Snappy RPi2 stable image #3 now available

Ricardo Salveti de Araujo ricardo.salveti at canonical.com
Thu Jun 18 11:51:00 UTC 2015


On Wed, Jun 17, 2015 at 2:56 PM, Niklas Wenzel
<nikwen.developer at gmail.com> wrote:
> Hi Oliver,
>
> Thank you very much for your reply. Just to get that right: I didn't want to
> criticize your work in any way!
> I just think that if a post on a company's blog talks about a "very
> successful collaboration" between two companies or organizations, it implies
> that there is official support. That being said, I have to say that I'm
> pretty disappointed by the marketing department promising things which
> aren't met.

As a result of the collaboration between both sides we now have a
working snappy ubuntu core image for it, the main question remains
regarding the official support for the board.

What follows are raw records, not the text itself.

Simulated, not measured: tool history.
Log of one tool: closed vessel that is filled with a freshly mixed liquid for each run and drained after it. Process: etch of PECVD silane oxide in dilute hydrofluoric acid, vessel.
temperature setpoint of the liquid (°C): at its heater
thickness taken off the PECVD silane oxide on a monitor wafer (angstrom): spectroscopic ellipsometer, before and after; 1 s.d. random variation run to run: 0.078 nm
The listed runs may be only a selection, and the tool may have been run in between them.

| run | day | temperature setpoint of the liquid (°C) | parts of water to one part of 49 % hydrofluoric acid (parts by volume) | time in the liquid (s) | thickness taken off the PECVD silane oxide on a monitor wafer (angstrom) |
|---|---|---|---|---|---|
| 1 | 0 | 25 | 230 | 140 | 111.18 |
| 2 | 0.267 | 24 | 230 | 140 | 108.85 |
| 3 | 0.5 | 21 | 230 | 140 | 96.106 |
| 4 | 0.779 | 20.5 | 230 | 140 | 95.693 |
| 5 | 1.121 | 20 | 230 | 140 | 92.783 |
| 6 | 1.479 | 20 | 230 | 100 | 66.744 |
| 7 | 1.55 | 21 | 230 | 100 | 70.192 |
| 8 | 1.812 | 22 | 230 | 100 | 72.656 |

The problem we have is that the current kernel we use for RPi2 is not
the upstream one, and maintaining a separated tree is quite a bit of
work. For the other targets we have (like beaglebone) it is a lot
easier since we can just use the upstream generic kernel that the
kernel team already maintains and publishes (the same tree you use on
your desktop), so it's just a matter of providing a build for it.

Since we're not currently doing the upstreaming work for the kernel
tree (so it could also be produced from the same generic tree we use),
and not pushing security/stable updates for it (but instead creating
builds once we get updates from https://github.com/raspberrypi/linux
from time to time), we're not saying it's officially supported. As
Ogra also said earlier, we'd also need to have all the bits and pieces
available in the archive, and then have the resulted binaries imported
by our system-image server (having it all upstream would make it a lot
easier since we'd just be consuming the packages that are already in
the archive).

As the kernel snap is not available via the official channels (because
what I described above), we can't enable updates without causing
possible issues at the image side. But, you can still use the
pre-built images and install/update the snaps that are available in
the store (and use it for snappy related development).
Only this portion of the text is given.